Energy prices rise forcing changes in lifestyle

Ben TobinYouGov PR Manager
June 19, 2014, 8:39 AM GMT+0

A recent YouGov Reports publication has found that three in ten are spending 10% or more of their household income on gas and electricity, as the debate surrounding energy prices rages on in the Commons and beyond.

Of those in this group, many say they have had to make changes to their lives in order to pay the bills. Almost seven in ten (68%) say they have turned the heating down or off when they ordinarily would have left it on, 27% have spent less on food while 5% have borrowed from short term lenders in order to fulfil bills. 44% of those not in this group say they have had to reduce their usage.

Negative opinions towards energy suppliers and prices are commonplace. 84% agree that companies are quick to raise prices when their costs go up, but slower in offering discounts when they fall. Over two thirds (67%) agree that big energy suppliers act as a cartel, while 66% say the electricity and gas supply market has major problems which the government needs to address. Half (50%) believe UK household energy bills are some of the highest in Europe. Only 9% say big suppliers treat their customers fairly.

Changes to the market

In terms of changes to the market, 69% favour forcing energy supplies to reduce the number of different tariffs they offer and simplify bills. Over half (52%) are positive towards the use of one-off windfall taxes on profits of large energy supplies to help cut household bills, or to support infrastructure needs. 51% support freezing household energy prices for 20 months from May 2015 and 46% would like to see greater regulation in order to force greater competition.

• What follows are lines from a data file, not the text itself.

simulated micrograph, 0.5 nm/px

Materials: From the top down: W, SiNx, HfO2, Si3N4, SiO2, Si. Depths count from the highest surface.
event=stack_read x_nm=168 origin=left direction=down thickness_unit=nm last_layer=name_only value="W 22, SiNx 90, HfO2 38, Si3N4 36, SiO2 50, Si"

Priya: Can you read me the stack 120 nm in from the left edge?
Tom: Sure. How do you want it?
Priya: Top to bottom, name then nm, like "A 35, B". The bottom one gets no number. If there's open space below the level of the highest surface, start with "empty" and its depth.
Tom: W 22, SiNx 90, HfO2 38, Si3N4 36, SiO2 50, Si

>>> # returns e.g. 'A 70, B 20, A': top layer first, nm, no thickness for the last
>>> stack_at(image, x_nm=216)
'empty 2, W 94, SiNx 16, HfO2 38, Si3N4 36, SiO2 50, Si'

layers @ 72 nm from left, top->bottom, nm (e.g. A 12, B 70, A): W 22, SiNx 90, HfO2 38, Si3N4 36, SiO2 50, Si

Tom Rees, UK Research Manager at YouGov Reports, said; ‘Our research indicates how little consumers trust energy suppliers, the high level of dissatisfaction with the energy market andthe tangible effect on household finances. Whether thiswill lead to consumers switching providers in greater numbers remains to be seen, and the question of what the government should do will be crucial in the lead up to next May’s election.’